With few notable exceptions, social housing provision in transitional economies is characterised by cost-reducing / productivity-enhancing strategies that tend to discount the possibility for inhabitation quality beyond mere sheltering.
Sri Lanka is no exception. The accommodation of informal residents’ populations in the main centre Colombo is being achieved through the construction of high-density in-situ reinforced concrete structures, mostly designed to consolidate residential footprints and make land available for commercial development. The resulting high-rise compounds have several effects over the community they house: they force thousands of people together into single buildings; they place pressures on communal infrastructure; they reduce the possibility to organise commercial activities from home; they deny morphological or cultural identities to the resident population; and they undermine the fabric of the city where they are set. Housing literally becomes bare parking.

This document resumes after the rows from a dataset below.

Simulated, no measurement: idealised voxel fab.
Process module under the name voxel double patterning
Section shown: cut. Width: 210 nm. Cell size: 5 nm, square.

Is this the inevitable result of the existing social and environmental pressures, or rather the by-product of a culturally biased way of looking at and assembling the factors of housing production? FAR believes the latter may be the case. A fresh look at the resources available on the ground and a new perspective on their integrative potential could yield design solutions currently escaping the industry’s cone of vision.
In light of this belief, FAR has been working on a study that seeks to verify/demonstrate the potential of local industry to support and/or accept transformations in the way concrete-based social housing is conceived of and procured. This by: 1) identifying economic and social elements that are lying dormant within existing cycles of housing development; 2) checking the ability of alternative and geographically available building fabrication systems to become part of the low-income housing supply chain; 3) considering the possibility of integrating unconventional practices, crafts and materials into such systems; 4) defining how the design and planning process could be modified so as to facilitate the implementation of the framework.
The methodology follows and builds up on the lessons of the school of Duccio Turin and Graham Winch on the analysis of production in construction whilst making an attempt to blend them with literature on industrial clustering and flexible specialisation, particularly Allen Scott, Michael Storper, and Swiss scholarship on the organization of watch-making districts in the Jura Valley.
Upon charting the presence of construction actors and social networks on the territory, FAR is devising, literally, physical maps of the ‘industry in place’, which consider but go beyond ‘in situ concrete’, by outlining alternative geographies of production and industrial organization strategies.
The work carried out in Colombo to date suggests that building strategies and development results can change drastically depending on how the map is ‘drawn’. Large-scale design starts at policy level and demands new analytical approaches.